Use WORDLE to boost your board’s performance!
By now you are either hooked yourself or your social media feeds are flooded with colorful blocks as your friends and colleagues declare their daily Wordle results to the world. The daily word game that has become nothing short of a global sensation is providing many of us a welcomed daily distraction, but it can also teach us some powerful lessons – including in the board room!
Shared Experience
Wordle is a shared experience – through this game, people around the world have a clear and common goal each day. Every single player is focused on the same exact outcome.
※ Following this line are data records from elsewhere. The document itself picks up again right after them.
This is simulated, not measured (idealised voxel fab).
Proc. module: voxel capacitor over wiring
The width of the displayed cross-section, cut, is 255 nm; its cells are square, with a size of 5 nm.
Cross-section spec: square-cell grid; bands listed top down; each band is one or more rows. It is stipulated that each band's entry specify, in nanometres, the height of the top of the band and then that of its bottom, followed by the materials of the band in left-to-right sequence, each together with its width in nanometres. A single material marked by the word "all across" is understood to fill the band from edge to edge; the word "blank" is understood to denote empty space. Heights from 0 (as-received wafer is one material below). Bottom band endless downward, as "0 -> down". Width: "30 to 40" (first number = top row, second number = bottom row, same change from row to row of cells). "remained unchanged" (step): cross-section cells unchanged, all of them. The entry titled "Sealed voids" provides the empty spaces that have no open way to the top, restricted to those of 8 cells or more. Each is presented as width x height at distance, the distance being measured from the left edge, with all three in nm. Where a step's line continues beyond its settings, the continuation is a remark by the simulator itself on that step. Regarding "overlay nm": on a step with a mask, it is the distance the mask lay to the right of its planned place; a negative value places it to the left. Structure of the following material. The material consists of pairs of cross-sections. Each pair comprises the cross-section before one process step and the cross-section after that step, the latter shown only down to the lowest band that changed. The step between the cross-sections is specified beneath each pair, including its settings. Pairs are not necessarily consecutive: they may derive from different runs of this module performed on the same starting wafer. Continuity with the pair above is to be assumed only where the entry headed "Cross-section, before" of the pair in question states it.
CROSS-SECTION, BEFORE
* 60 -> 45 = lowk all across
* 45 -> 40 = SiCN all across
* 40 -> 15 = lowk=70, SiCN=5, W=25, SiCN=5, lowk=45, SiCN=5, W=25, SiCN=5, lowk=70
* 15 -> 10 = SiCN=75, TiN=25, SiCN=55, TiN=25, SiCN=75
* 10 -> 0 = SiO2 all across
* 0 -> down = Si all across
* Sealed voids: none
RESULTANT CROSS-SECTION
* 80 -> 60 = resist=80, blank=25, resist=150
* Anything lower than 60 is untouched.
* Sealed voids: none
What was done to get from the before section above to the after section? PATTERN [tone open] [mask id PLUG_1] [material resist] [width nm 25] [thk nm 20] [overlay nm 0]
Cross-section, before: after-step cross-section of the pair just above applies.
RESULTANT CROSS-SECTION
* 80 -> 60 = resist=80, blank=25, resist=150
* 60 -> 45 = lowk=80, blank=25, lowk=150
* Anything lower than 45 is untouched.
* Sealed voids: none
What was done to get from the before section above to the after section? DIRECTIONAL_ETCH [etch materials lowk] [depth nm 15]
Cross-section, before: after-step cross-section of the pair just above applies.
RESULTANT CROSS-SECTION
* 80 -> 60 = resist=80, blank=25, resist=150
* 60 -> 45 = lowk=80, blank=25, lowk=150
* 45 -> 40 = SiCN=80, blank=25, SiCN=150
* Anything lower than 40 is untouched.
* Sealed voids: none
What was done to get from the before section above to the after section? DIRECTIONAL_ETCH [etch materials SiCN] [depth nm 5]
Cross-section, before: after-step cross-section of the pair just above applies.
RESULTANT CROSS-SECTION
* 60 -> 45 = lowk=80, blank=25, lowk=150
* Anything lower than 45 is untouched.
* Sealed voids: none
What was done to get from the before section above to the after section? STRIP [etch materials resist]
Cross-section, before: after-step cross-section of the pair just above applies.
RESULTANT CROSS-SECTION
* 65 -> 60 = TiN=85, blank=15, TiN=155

A shared experience and shared vision are the most powerful accelerators for your board in driving strategy forward. You must take every opportunity to re-ground your board in the mission of the organization, to clearly demonstrate why you do the work you do. That shared end goal is the rallying force behind board engagement and execution.
Role Flexibility
Wordle scores vary each day and across friend groups. The uncle who got a 4 yesterday just scored a 2 today and the partner who barely eked out a 6 yesterday is celebrating their 3 today. No one person is leading every day on the Wordle front.
The most successful and truly engaged boards embrace a culture of role shifting all the time. Which board member leads, which one challenges, and which one connects the dots to history – those roles change based on the issue at hand. While the shared vision and ultimate outcome is equal, how each board member arrives there is unique and adds to the collective value of a thorough, thoughtful decision-making process. Encourage your board members to play multiple roles over time, the result will be a nimble and engaged board with a natural eye on succession planning.
Healthy Competition
Social media platforms are lighting up with Wordle results because it builds comradery around the game. Competition is a motivator (for some of us more than others) to perform better!
While I am not suggesting a group text with your board to share daily Wordle scores, there are many other opportunities to use healthy competition to drive results in the board room. One way to do this is to create annual engagement plans for board members, capturing the goals and commitments of each individual director. Then, report on that progress in aggregate to the full board along the way. When you share with the board that 50% of members are meeting their meeting attendance commitment or that 65% are meeting their philanthropic commitment – there is healthy peer pressure there to amp up individual engagement.
Forward
There is always an opportunity to enhance the effectiveness of your board. Have fun with it!